Is it just a massive coincedence? Or is there some sort of speed/reliability trade off going on here? I just can't seem to make sense of them advertising how wonderful their new box is, whilst at the same time advertising the fact that it uses an OS that people seem to like to complain about.
NogDog
09-18-2005, 02:41 AM
I've worked on projects in the past that were fielded on DEC, HP, and Sun servers using DEC's UNIX, HP-UX, and Solaris respectively. I don't recall any particular Solaris problems (at least no more than the other two); but then we had some top-notch sys-admins who probably knew all the necessary tweaks and kludges already.
Stephen Philbin
09-18-2005, 03:48 AM
I think most of the problems I've seen mentioned were things just refusing to compile with no apparent reason and infrequent, yet seemingly random crashes of applications. I know there's an application I've installed on my computer that basically says in the compile notes to not even bother to try to build it on Solaris, but I can't think what it was. I think it might have been Kopete (hardly the kind of software you'd want to be installing on the box in the advert I know), but I could easily be wrong. I actually got to know the name "Solaris" from all these warnings and stuff in README's and INSTALL's before I even saw it "out in the wild" as it were.

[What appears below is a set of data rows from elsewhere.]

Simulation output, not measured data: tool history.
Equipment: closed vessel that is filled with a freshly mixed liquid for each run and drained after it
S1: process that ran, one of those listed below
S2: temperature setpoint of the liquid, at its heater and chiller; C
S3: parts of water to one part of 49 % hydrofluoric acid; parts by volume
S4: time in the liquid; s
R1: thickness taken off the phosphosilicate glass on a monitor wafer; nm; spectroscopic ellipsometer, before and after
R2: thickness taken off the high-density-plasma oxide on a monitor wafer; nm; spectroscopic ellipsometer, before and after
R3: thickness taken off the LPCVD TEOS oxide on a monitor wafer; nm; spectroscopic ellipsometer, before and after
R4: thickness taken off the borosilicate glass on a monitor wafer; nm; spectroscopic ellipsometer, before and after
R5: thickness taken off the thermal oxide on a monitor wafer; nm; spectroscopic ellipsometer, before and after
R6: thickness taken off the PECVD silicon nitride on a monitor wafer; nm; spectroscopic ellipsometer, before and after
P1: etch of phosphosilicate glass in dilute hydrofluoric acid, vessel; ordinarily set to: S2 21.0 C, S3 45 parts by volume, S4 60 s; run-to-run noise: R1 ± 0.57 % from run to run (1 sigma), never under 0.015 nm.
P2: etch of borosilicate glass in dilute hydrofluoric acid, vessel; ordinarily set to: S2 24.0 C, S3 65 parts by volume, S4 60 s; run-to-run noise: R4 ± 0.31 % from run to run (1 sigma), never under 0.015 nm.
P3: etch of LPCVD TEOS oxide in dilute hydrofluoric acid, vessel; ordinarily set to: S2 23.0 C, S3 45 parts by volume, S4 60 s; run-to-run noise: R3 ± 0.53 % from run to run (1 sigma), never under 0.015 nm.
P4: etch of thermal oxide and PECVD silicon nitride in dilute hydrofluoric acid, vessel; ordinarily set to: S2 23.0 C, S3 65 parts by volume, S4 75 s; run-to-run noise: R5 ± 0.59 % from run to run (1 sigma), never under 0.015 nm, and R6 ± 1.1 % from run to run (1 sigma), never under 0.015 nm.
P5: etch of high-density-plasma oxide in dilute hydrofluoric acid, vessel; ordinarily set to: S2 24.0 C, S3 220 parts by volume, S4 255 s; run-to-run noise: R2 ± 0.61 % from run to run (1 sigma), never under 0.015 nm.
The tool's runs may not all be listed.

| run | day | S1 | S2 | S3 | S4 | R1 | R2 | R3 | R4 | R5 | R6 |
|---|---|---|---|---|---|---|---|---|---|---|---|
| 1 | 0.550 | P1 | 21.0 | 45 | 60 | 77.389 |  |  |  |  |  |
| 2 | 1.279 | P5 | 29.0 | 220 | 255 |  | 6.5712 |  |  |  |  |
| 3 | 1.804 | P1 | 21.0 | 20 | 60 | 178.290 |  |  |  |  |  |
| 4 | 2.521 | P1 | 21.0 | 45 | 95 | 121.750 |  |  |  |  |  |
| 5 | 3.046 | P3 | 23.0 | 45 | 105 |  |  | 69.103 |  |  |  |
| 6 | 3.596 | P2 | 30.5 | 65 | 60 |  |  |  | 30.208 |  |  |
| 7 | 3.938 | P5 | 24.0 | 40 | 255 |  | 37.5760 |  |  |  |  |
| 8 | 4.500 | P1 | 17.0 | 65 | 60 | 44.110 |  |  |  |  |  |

I used to worry; "What is this Solaris thing and am I using it?" for a while before I saw it advertised like that and mentioned in other articles etc
NogDog
09-19-2005, 08:12 PM
It does have some slight syntax differences on some OS commands, making it depart from "standard" UNIX (if there is such a thing). Same thing for HP-UX. I know a lot of our software had conditional compile statements or even separate source versions to account for such differences, though I don't know the details. So I suppose if someone creates an application on HP-UX and either doesn't have access to Solaris for devlopment or doesn't know about--and how to deal with--the differences, then there is a likelihood of incompatibility. I don't think it's so much that Solaris is "wrong" or "bad" as it is that it is different, just as HP-UX or DEC UNIX is different.
MstrBob
09-19-2005, 09:30 PM
I don't think you can judge an OS based on the fact that there is software that works for other systems and not on it. It's not really the Operating Systems fault. I don't expect to be able compile any decent size Windows application for Apple. (Okay, if you want to take the "But Solaris is supposed to be Unix" argument, I can't very well compile a decent sized Apple app on Linux.) Barring excepts of cross-platform languages (Like Java) of course.
PeOfEo
09-19-2005, 10:05 PM
Solaris is definatly not something I would use for a webserver though. It is does have definate uses though, CSX back in jville has a whole array of SPARC boxes controlling their rails. MIPS is not something I would use for a webserver either, but if I were working at pixar I would prefer to have an SGI MIPS work station. Industry standard is vague... standard in what industry, it is certainly not standard for http servers.
Nogdog, when you worked with hp boxers, were those running Itanium2? I have heard a ton of gryping about that architecture.
Stephen Philbin
09-19-2005, 10:42 PM
I don't think you can judge an OS based on the fact that there is software that works for other systems and not on it. It's not really the Operating Systems fault. I don't expect to be able compile any decent size Windows application for Apple. (Okay, if you want to take the "But Solaris is supposed to be Unix" argument, I can't very well compile a decent sized Apple app on Linux.) Barring excepts of cross-platform languages (Like Java) of course.
Yeah I know what you mean. It just seemed odd. I would have thought that if they were going for their bestestestestest ever yet! kind of kit, then they'd have gone for an OS that was really geared towards that kind of thing and was as compatible as possible.
NogDog
09-20-2005, 12:57 AM
Nogdog, when you worked with hp boxers, were those running Itanium2? I have heard a ton of gryping about that architecture.
Don't think so, it was for a military contract, which in our case usually meant hardware that was a few years old (only the really sexy projects get the latest and greatest toys). Of the three (DEC, HP, and Sun) the DEC's usually gave us the least amount of trouble, but that was at least in part due to them being the most prevalent in the field, so we developed for them first then modified as necessary for the others.